Roxi app

Get to know a Toronto startup: Roxi

Listen up, party people: this app's for you. Roxi is a nightlife brokerage service that promises to simplify and streamline the process of getting on guestlists or booking bottle service at Toronto nightclubs. The app connects you directly with nightlife industry owners and managers, and helps them connect with their clientele, without having to always go through a promoter.

Roxi will be free for users and available as both a web and mobile app (the company will generate revenue by charging a commission to venues for every booking that patrons make through the app). Launching on October 1st, the startup aims to have 32+ registered clubs and 5,000+ app downloads by January 2013.

The name may sound as cute and flirty as the server pouring your drink from that frosty magnum of Grey Goose, but the idea behind the app comes from CEO Jeff Tchadjeu's years of practical insight into the intricacies of the nightclub biz.

While studying at McMaster University, Jeff co-founded Limelight Media, a nightlife marketing company that planned, hosted and promoted its own branded events. The experience made Jeff an expert in the industry's inefficiencies and pain-points.

One of these is the process for booking bottle service, which often involves a loose network of promoters working a pen and paper reservation system. Enter Roxi: a web and mobile application to simplify the process. Chris Spoke, Roxi's VP of Corporate Development, gave me the scoop on this new app:

Why do you think clubgoers need Roxi? Why cut out the real-life promoters?

By offering a central directory of local nightlife venues and the functionality to immediately get on guestlist or book bottle service, we dramatically reduce the friction and transaction costs for customers.
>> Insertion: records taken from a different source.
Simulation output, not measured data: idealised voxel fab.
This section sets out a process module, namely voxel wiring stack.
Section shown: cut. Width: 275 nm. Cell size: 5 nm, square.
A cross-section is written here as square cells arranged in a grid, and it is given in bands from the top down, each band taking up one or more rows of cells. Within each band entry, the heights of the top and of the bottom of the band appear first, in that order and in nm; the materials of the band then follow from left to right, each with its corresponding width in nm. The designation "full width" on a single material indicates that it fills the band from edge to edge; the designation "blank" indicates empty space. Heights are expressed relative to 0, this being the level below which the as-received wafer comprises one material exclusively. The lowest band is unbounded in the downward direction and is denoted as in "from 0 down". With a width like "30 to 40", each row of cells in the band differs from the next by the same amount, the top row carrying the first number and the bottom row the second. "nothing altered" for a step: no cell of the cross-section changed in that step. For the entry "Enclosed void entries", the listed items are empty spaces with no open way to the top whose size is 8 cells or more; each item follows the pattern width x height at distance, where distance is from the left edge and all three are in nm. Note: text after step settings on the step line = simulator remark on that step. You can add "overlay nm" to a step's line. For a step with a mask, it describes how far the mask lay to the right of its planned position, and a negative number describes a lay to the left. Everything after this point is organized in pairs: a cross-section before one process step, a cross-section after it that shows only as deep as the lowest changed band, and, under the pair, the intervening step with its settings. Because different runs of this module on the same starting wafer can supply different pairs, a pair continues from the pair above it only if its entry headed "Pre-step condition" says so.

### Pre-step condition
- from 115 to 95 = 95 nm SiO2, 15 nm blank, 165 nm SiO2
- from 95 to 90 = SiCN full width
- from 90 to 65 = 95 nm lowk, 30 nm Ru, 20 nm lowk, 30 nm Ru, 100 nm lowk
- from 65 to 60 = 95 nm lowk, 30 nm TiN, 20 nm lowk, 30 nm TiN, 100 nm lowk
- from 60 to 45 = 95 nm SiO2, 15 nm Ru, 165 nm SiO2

It's important to note however, that we do not intend to fully replace promoters. Promoters still provide venue owners with an important service: the leverage of their personal networks and charismatic personalities to maximize attendance at a club. We just want to offer owners the tools to lessen their reliance on a large number of promoters by helping fewer promoters be more productive.

Who is the ideal Roxi user? Who would this app really appeal to?

The ideal Roxi user is a young adult living in or near the city who occasionally enjoys a night out on the town. They may not know the ins and outs of the nightlife scene or have a promoter on their speed-dial, but they're willing and able to spend good money for a good time.

What do you see as the biggest challenges to finding investors in Toronto?

We've actually done fairly well raising a seed round in Toronto, despite our limited networks of accredited tech investors. We will likely focus our efforts on Silicon Valley angels and Venture Capital funds for our next round of financing, given the greater abundance of capital at play there.

You're part of the first cohort at Driven Accelerator [Toronto's first tech startup accelerator for underrepresented minorities in tech]. Where do you see your business one year from now?

One year from now, the goal is to have have a profitable business running with venues registered for our service in key cities throughout North America and Western Europe.

Why do you think Toronto is growing as a hot spot for tech, digital and mobile startups?

Toronto acts as a magnet drawing in talent from across the country. It's a rapidly growing and increasingly vibrant city with great quality of life. It's also recognized as Canada's international hub -- our best shot at having a world class city. That, plus the fact that we're so close to Waterloo, another tech hub, certainly doesn't hurt.

Aside from that though, the tech sector is rapidly growing generally, everywhere. That plays more into our growing scene than anything about Toronto specifically.

What's one key piece of advice the Roxi team can give aspiring startup founders.

As the Greek goddess of victory famously said, "Just do it!" The learning curve will certainly be steep, but no amount of reading, talking or attending conferences can ever replace the lessons learned by getting your hands dirty and giving your idea a real go.